So boring is the Tevez to Corinthians transfer deal story that already The Guardian’s replaced it with an article on David Beckham’s inane comments on whether Manchester City will ever surpass Manchester United (answer: they won’t because of United’s “history,” which apparently David thinks today’s football clubs are no longer capable of making).

But behind this story is a name you tend to skip over a lot in various transfer stories and don’t much think about: player “agent” Kia Joorabchian. Except the Iranian-born, Canadian and British passport holding wheeler and dealer isn’t an “agent” at all (on his Wikipedia entry, his occupation is listed as “businessman”). He’s not licensed as one anyway, which means, at least in theory—as with all rules and regulations when it comes to the Premier League—he shouldn’t be allowed to operate in England.

Nevertheless, Joorabchian does work as a “consultant,” “advisor”, “mover-and-shaker.” He is Mr. Third Party, and via a neat financial trick, once owned or owns the “economic rights” of many South American and European players on behalf of a shadowy group of investors (estimates of the numbers of players under his purview at last glance in 2009 were in the 60-70 range).

Joorabchian has been linked to Tevez ever since the Argentine forward first made the move from Boca Juniors to Brazil’s Corinthians back in 2004. Back then, Joorabchian was the front man for a group of shadowy investors in a company called Media Sports Investments. MSI bought Corinthians that same year, and as part of their new era together, MSI brought in Tevez from Boca for $22 million.

MSI however broke new and nauseating grounds in player representation, in that it invested in the “economic rights” of its acquisitions. This meant of course that any transfer fees for players like Tevez would go directly to MSI and its investors.

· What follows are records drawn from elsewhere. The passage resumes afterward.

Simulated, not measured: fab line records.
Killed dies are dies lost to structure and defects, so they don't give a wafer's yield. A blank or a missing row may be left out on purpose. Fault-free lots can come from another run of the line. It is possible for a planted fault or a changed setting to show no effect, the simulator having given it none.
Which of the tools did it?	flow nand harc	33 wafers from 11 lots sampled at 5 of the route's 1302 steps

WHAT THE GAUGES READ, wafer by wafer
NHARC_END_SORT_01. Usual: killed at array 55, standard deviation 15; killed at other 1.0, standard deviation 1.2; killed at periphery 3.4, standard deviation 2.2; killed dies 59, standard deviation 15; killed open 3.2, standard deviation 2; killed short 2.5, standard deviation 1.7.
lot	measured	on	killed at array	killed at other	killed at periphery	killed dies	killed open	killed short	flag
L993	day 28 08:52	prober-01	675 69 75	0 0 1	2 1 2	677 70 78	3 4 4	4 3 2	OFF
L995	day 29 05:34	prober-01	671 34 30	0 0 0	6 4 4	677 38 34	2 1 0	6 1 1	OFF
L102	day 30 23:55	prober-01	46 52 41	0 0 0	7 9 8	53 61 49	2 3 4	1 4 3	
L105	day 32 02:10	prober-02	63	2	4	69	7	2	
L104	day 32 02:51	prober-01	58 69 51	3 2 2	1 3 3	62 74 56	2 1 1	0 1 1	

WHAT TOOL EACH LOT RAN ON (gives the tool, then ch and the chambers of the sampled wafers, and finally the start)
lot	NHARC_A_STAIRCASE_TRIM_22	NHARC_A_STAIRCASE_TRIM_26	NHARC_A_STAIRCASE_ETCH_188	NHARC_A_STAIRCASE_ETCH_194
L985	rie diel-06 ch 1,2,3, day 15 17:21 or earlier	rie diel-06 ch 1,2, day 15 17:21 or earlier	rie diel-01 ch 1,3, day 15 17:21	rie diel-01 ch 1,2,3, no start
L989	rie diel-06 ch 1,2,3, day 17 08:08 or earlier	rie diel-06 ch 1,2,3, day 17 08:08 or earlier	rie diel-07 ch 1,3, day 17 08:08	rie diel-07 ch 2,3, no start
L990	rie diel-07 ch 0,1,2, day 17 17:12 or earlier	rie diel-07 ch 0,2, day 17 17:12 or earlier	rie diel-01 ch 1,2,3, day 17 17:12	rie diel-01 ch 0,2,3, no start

Hence, Joorabchian was involved in the murky Tevez/Mascherano third party deal with West Ham in 2006 that led to a famous lawsuit with relegated Sheffield United over the fact Tevez scored crucial relegation-avoiding goals when he shouldn’t have been on the pitch at all (it was eventually settled out of court). Joorabchian was involved when Tevez left for Manchester United, and the deal that saw him move to Man City for a record-breaking £47 million. And now Joorabchian is back at it again, in a failed deal with his old haunt Corinthians to bring Tevez back to South America for £40 million.

The deal fell through according to City because supposedly-rich Corinthians could not guarantee a bank transfer of the fee (Joorabchian denies this and says it was a matter of “small details”). The whole thing is a mess of dollar signs, front companies, agents who are not agents, and global financial and regulatory loopholes. It gives me a headache, and that’s part of the point. Like credit default swaps and mortgage trenches, this is the new economic reality. It’s not meant to be understood, it’s meant to be ignored. While the media is doing its best to look into these shady deals, money still runs the show. It’s just now we don’t know who it’s going to.